FORT WORTH, Texas, Dec. 8, 2016 /PRNewswire/ — Lonestar Resources US Inc. (NASDAQ: LONE) (including its subsidiaries, “Lonestar,” “we,” “us,” “our” or the “Company”) announced today the commencement of an underwritten public offering of 8,750,000 shares of Class A Voting Common Stock (“Common Stock”). The underwriters will be granted a 30-day option to purchase from the Company up to 1,312,500 additional shares of Common Stock. Shares of the Common Stock trade on the NASDAQ Global Select Market under the ticker symbol “LONE.”
The Company intends to use the net proceeds from the offering, including any proceeds from any exercise of the underwriters’ option to purchase additional shares of Common Stock, to repay Seaport Global Securities LLC, who has provided the Company gap financing in connection with the previously announced Facilitation Agreement, reduce amounts drawn under its revolving credit facility and redeem a portion of our outstanding Second Lien Notes. Any remaining proceeds will be used for general corporate purposes.
Lonestar is an independent oil and natural gas company, focused on the development, production and acquisition of unconventional oil, natural gas liquids (“NGLs”) and natural gas properties in the Eagle Ford Shale in Texas, where we accumulated approximately 38,242 gross (33,951 net) acres in what we believe to be the formation’s crude oil and condensate windows, as of December 31, 2015. We also held a portfolio of conventional, long‐lived, crude oil‐weighted onshore assets in Texas and are conducting resource evaluation on approximately 44,084 gross (28,655 net) acres in the West Poplar area of the Bakken‐Three Forks trend in Roosevelt County, Montana, as of December 31, 2015.

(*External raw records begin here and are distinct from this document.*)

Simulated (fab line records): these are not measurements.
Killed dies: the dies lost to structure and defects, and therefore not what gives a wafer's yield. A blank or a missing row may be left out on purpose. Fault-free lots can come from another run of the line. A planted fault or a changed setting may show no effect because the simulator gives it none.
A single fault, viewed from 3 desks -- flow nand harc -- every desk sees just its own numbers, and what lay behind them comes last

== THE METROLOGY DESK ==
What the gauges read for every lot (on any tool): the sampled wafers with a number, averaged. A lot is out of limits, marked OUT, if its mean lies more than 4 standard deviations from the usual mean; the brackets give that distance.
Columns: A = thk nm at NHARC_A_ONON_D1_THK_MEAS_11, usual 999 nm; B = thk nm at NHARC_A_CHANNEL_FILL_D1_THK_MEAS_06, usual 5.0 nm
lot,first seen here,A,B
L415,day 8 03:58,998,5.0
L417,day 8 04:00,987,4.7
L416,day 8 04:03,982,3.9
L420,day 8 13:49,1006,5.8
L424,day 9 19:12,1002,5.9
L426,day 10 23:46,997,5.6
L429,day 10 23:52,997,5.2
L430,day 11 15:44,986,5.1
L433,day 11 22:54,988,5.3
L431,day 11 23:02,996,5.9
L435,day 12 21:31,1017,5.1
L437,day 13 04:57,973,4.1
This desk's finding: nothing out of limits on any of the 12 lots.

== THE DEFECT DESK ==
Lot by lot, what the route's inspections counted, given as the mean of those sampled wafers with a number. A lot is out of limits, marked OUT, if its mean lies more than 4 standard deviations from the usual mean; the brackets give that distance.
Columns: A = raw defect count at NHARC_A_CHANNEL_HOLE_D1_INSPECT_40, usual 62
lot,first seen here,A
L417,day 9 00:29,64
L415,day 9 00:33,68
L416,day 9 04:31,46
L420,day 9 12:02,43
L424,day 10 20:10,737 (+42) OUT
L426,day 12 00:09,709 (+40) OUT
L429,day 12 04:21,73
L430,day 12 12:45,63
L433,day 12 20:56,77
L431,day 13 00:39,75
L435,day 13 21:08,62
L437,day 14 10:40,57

Seaport Global Securities LLC and Johnson Rice & Company L.L.C. are serving as joint book-running managers for the offering, and Canaccord Genuity Inc., Cowen and Company, LLC, Northland Securities, Inc., Roth Capital Partners, LLC and Wunderlich Securities, Inc. are serving as co-managers for the offering. The offering of these securities will be made only by means of a prospectus. When available, a written prospectus that meets the requirements of Section 10 of the Securities Act of 1933, as amended, may be obtained from:
Seaport Global Securities LLC
Johnson Rice & Company L.L.C.
A registration statement relating to these securities has been filed with the Securities and Exchange Commission (“SEC”), but has not yet been declared effective. These securities may not be sold nor may offers to buy be accepted prior to the time the registration statement becomes effective. The registration statement (including the preliminary prospectus) is available on the SEC’s website at www.sec.gov. This press release shall not constitute an offer to sell or a solicitation of an offer to buy the securities described above, nor shall there be any sale of these securities in any state or jurisdiction in which such an offer, solicitation or sale would be unlawful prior to registration or qualification under the securities laws of any such state or jurisdiction.
When available, you may also obtain a copy of the final prospectus free of charge, at the SEC’s website at www.sec.gov under the Company’s name “Lonestar Resources US Inc.”